Processing is very slow for larger images

[asad1996172]

Processing of larger images is very slow and looks like it could be optimized since stroke application can be parallelized

[asad1996172]

Don't have permission to create PR sor sharing the script here:

import cv2
import numpy as np
import torch
import torch.nn as nn
import torch.nn.functional as F
import random
import time
import os
import logging
from tqdm import tqdm
from multiprocessing import Pool
from LDR import *
from tone import *
from genStroke_origin import *
from drawpatch import rotate
from tools import *
from ETF.edge_tangent_flow import *
from deblue import deblue
from quicksort import *
import sys
import argparse

np.random.seed(1)

N = 10  # Quantization order
PERIOD = 5  # line period
DIRECTION = 10  # num of dir
FREQ = 10000  # save every（freq) lines drawn
DEEPEN = 1  # for edge
TRANSTONE = False  # for Tone8
KERNEL_RADIUS = 3  # for ETF
ITER_TIME = 15  # for ETF
BACKGROUND_DIR = None  # for ETF
CLAHE = True
EDGE_CLAHE = True
DRAW_NEW = True
RANDOM_ORDER = False
ETF_ORDER = True
PROCESS_VISIBLE = True
NUM_PROCESSES = 4

logger = logging.getLogger("skechify_images")
logger.setLevel(logging.INFO)
handler = logging.FileHandler(f"sketchify_images.log")
formatter = logging.Formatter("%(asctime)s - %(levelname)s - %(message)s")
handler.setFormatter(formatter)
logger.addHandler(handler)


def setup_dirs(input_path, output_path):
    file_name = os.path.basename(input_path)
    file_name = file_name.split(".")[0]
    logging.info(f"Creating Sketch for: {file_name}")
    output_path = output_path + "/" + file_name
    if not os.path.exists(output_path):
        os.makedirs(output_path)
        os.makedirs(output_path + "/mask")
        os.makedirs(output_path + "/process")
    else:
        raise Exception("Output directory already exists")
    return output_path


def apply_etf_filter(
    input_path,
    output_path,
):
    start_time = time.time()
    ETF_filter = ETF(
        input_path=input_path,
        output_path=output_path + "/mask",
        dir_num=DIRECTION,
        kernel_radius=KERNEL_RADIUS,
        iter_time=ITER_TIME,
        background_dir=BACKGROUND_DIR,
    )
    ETF_filter.forward()

    end_time = time.time()
    duration_minutes = (end_time - start_time) / 60.0
    logger.info(f"ETF completed ... {duration_minutes:.2f} minutes")

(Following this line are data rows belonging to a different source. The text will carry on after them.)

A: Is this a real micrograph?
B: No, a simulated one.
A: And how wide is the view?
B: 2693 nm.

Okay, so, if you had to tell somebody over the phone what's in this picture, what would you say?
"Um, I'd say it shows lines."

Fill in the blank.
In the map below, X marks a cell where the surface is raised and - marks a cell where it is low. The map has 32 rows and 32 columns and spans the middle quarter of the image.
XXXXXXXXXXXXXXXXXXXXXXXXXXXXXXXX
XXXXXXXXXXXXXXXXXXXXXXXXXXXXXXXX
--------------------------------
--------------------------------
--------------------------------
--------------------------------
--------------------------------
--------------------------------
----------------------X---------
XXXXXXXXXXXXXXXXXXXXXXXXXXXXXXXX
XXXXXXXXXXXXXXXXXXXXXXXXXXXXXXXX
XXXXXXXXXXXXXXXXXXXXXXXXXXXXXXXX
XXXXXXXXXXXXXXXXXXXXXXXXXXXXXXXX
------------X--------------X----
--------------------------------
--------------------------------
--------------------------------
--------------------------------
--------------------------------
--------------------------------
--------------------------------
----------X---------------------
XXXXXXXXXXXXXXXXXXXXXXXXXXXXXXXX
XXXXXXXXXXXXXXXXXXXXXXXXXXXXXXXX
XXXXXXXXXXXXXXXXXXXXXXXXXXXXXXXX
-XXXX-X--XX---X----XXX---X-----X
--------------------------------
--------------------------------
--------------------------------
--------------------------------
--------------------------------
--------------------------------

def create_grayscale_image(input_path, output_path):
    start_time = time.time()
    input_img = cv2.imread(input_path, cv2.IMREAD_GRAYSCALE)
    (h0, w0) = input_img.shape

    cv2.imwrite(output_path + "/input_gray.jpg", input_img)

    if TRANSTONE == True:
        input_img = transferTone(input_img)

    now_ = np.uint8(np.ones((h0, w0))) * 255

    end_time = time.time()
    duration_minutes = (end_time - start_time) / 60.0
    logger.info(f"Creating grayscale image ... {duration_minutes:.2f} minutes")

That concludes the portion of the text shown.